What you describe needlessly adds complication to the approach, which adds risk, which will certainly result in accidents and fatalities. It's just a bad idea, and there is a reason airport designers never considered this (it is not as if the idea of banked curved roadways is new).

Sorry as a pilot, I can say this is not just a bad idea, it is a lethally bad idea. A fun simulator challenge, but not something that will work in the real world. If you are doubtful, I would suggest you try circling around a point in IFR conditions within 50' lateral tolerance above a circular runway. Be sure to add zero visibility and a 10-20 knot cross wind to simulate doing so in the clouds above the runway as you descend.

1 comments

> Be sure to add zero visibility and a 10-20 knot cross wind to simulate doing so in the clouds above the runway as you descend.

With a circular approach to a circular runway, aren't all winds cross winds (and, also, headwinds and tailwinds)?

That was a trick suggestion. Also while dealing with flying the airplane, also be sure to keep track of whether the landing pattern is clockwise, or counter-clockwise, or was it clockwise, and which heading you are currently on and how that relates to your rejected landing turn in case you need it, which you probably will. I don't see what could possibly go wrong.

All I'll say is if I was the head of the programming committee for the air transport association conference, I would invite the designer to keynote, as comic relief.

I don't see why a human has to do this.

Even if they do, I don't see why it can't be done with an awareness system like the F-35 helmet. That would let you see the outline of the runway through arbitrary fog.

There is no special "rejected landing turn". You rise up just a bit, keep following the runway, and retry when you wish.

> I don't see why a human has to do this.
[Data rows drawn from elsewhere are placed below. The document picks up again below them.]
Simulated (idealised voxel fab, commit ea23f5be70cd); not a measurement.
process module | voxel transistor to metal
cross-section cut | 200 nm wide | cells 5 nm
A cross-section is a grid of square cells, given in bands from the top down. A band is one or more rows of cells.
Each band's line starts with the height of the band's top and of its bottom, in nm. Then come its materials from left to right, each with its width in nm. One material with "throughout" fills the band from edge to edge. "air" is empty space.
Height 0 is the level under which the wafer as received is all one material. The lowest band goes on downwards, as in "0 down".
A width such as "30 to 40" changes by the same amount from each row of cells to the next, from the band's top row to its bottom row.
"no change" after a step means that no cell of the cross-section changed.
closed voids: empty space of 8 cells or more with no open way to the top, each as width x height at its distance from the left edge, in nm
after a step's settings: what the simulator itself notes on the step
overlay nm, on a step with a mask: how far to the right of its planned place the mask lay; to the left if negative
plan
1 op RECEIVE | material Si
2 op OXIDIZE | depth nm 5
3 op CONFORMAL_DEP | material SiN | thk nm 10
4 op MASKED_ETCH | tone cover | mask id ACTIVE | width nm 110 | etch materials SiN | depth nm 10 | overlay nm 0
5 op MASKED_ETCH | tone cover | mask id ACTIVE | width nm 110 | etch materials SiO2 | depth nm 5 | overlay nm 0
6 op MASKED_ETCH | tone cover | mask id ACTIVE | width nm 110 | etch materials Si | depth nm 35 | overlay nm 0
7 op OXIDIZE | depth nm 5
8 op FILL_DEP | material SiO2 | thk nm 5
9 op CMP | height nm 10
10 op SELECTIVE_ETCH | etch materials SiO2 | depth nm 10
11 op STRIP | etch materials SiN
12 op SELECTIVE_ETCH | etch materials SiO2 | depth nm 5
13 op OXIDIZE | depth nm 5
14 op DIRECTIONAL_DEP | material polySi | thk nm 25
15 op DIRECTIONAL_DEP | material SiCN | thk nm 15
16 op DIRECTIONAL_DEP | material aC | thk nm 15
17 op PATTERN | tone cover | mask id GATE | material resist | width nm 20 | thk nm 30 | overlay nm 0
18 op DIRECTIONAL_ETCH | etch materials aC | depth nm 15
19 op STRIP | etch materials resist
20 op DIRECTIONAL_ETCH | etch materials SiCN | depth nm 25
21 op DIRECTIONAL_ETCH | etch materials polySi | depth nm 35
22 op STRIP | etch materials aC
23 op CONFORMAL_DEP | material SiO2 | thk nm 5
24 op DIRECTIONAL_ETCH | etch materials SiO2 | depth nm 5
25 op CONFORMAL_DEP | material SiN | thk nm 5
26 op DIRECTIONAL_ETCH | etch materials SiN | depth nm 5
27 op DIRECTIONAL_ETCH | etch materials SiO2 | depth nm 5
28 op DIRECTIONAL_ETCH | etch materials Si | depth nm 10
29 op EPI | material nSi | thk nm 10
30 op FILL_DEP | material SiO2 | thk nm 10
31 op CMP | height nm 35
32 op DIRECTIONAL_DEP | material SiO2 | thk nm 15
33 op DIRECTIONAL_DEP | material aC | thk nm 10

Because automated systems fail.

> Even if they do, I don't see why it can't be done with an awareness system like the F-35 helmet.

Because most aircraft aren't F-35s and expenses and fallible systems that are appropriate and sensible for combat aircraft that may have to operate in conditions in which civilian aviation would not aren't necessarily something you want to make civilian aviation dependent on in conditions in which, with sensible things like straight runways, it would not be.

> I don't see why a human has to do this.

Because a human driving the plane has a vested interest in surviving the landing.

A person who writes buggy landing software, or an operator "piloting" it from the ground can get another job if they fail.

The Romans would put civil engineers underneath newly-built bridges, then march the army over. Very few low-quality bridges were built, and nobody built more than one low-quality bridge.

This sort of thing works for planes too.

No. Wind can be circular. For example, right above the runway could be the eyewall of a hurricane.
Good point.

That might produce other problems for landing, though.